LinkedIn Scraping Legal Case
LinkedIn Scraping Legal Case: Is It Legal to Scrape Data?
Many people still consider web scraping to be in a gray area. Are you within your legal rights to scrape data from a web page? Where is the line between legal and illegal when you are using a web scraper? The recent LinkedIn legal case made scraping a little less gray, but what does this mean to you?
Web Scraping Is a Big Part of Many Businesses
Web scraping is a method of harvesting data from the Internet. This can be done manually by visiting web pages, then copying and pasting data into a spreadsheet. However, most web scraping is done in an automated fashion. Software is set up to access a website, a list of websites, or a list of pages, and retrieve data from them, which is then stored in a database for later analysis.

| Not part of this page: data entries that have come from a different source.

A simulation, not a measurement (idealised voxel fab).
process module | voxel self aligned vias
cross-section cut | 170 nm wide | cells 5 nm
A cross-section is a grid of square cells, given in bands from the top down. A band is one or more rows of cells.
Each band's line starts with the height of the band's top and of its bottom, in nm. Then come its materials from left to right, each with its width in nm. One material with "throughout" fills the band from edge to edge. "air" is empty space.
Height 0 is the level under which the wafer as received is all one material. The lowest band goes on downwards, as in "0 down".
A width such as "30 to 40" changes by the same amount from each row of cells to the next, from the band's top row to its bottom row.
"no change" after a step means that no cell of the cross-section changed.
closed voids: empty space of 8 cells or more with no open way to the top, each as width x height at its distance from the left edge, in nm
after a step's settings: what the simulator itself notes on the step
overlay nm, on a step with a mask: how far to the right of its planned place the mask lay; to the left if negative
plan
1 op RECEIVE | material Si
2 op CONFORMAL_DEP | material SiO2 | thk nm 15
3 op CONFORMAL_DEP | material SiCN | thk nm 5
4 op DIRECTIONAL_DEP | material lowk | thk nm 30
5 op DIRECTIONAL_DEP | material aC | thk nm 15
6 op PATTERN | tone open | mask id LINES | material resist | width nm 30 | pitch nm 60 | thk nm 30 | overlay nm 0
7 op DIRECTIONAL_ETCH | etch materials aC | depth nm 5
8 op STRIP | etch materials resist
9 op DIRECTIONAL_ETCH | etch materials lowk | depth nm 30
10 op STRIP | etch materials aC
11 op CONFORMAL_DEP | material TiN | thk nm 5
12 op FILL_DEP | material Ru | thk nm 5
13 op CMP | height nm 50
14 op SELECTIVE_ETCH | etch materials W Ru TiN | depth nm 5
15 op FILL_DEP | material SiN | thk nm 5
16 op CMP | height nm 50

The truth is that Google is itself a web scraper. Google has software that crawls the Internet, parses web pages, and stores the results so they can be served when someone makes a Google search. This type of web scraping is often overlooked because it usually benefits the owners of the websites being scraped by bringing them more web traffic, though there have been cases that have been brought against Google as well.
In fact, many companies depend on the data they scrape from the Internet, though most do not have the clout of a search engine giant like Google. Here some examples of businesses that use web scraping:
- Real estate companies scrape MLS listings to populate their own websites.
- Comparison shopping sites scrape product information and pricing from e-commerce websites.
- Social media sentiment analysis scrapes data about products and services from a variety of social media sites.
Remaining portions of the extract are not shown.